The phlegmatic Dutch technocrat listened as Shepherd discussed the brutal history and economic legacy of slavery, one difficult to compute in dollars and cents (though Shepherd has, at 7.5 trillion dollars), but something that many in the region feel should at least footnote every budget shortfall and each emergency loan taken.
“I tried to tell him that you are looking at the end result of colonisation,” Shepherd told IPS. “It’s easy to say ‘you’re independent now, stop complaining’ but it’s very hard to distance what is happening now from the past.”
Though Shepherd was aware that in October Jamaica would be one of 14 Caribbean countries to sue Britain, France and the Netherlands for slavery reparations, she wished Martijn well, and the IMF team continued on to their heritage tour.
A towering crisis
Since 1990, there have been 37 debt restructurings in the Caribbean, a problem critics say international bodies like the IMF are woefully unprepared to tackle.
Barbados, Belize, Jamaica, Antigua and Barbuda, Grenada, St. Kitts and Nevis, and St. Lucia all have public debt higher than 80 percent of GDP; in Jamaica the figure is 143.3 percent.
“It’s farcical in many respects and reflects badly on the IMF,” Gail Hurley, policy specialist at the United Nations Development Programme (UNDP), told IPS.
Caribbean governments are incentivised to refinance, regardless of terms, because it frees up money to be spent during their term in office.
“It kicks the can down the road,” Hurley said. “It releases money in the short term, and you can say to your people I have an extra 500-600 million to spend on education and health, but the debt remains unchanged.”
In 2010, even the IMF saw a “haircut” – a reduction in the debt’s principal – as desirable, but it was the Jamaican government, wary of short-term repercussions in private sector capital flows, that refused a reduction and chose instead to restructure – altering the maturity and rate alone -only to do so again three years later.
The initial 2010 IMF agreement was eventually nullified by a Jamaican court that ruled the government could no longer withhold back pay to public sector workers, a part of the IMF’s guidance.
Without IMF agreements and the analysis they come with, private investors as well as bilateral and multilateral lenders like the World Bank are reticent to offer their own funding. If they have already, they may freeze funds, a chain of events that occurred following the court’s ruling.
In other countries, time spent planning for the future is in the Caribbean wasted scrambling to pay the bills.
Already this year, bondholders in Belize took 10-20 percent cuts, and in St. Kitts and Nevis, investors have seen 50-percent “haircuts” on their principal.
In a February report, the IMF found that the “main challenges for Caribbean small states looking ahead include low growth, high debt and reducing vulnerabilities from natural disaster.”

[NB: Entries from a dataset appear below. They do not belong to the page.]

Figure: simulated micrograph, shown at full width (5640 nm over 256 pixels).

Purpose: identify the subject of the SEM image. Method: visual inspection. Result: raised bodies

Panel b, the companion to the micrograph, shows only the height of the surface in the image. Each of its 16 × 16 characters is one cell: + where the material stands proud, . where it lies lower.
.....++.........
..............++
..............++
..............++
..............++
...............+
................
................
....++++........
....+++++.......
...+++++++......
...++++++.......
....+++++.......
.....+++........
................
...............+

Yet even after issuing a mea culpa of sorts for pushing austerity in Europe following the 2008 financial crisis, the IMF turned around and insisted those very policies – ones that led to contractions and unemployment – were the only way out of the Caribbean’s fiscal mess.
“There’s been a split in their policies for rich countries and for developing countries,” said Jake Johnston, research associate at the Centre for Economic Policy Research (CEPR). “There’s been a lot of talk about the new IMF and in some cases they have been more lenient, but when you are talking about developing countries what they are still pushing is from 15 years ago.”
Despite successive loans from the IMF, Jamaica still spends around half its budget on interest payments, crippling the country’s ability to provide social services and prepare for natural disasters.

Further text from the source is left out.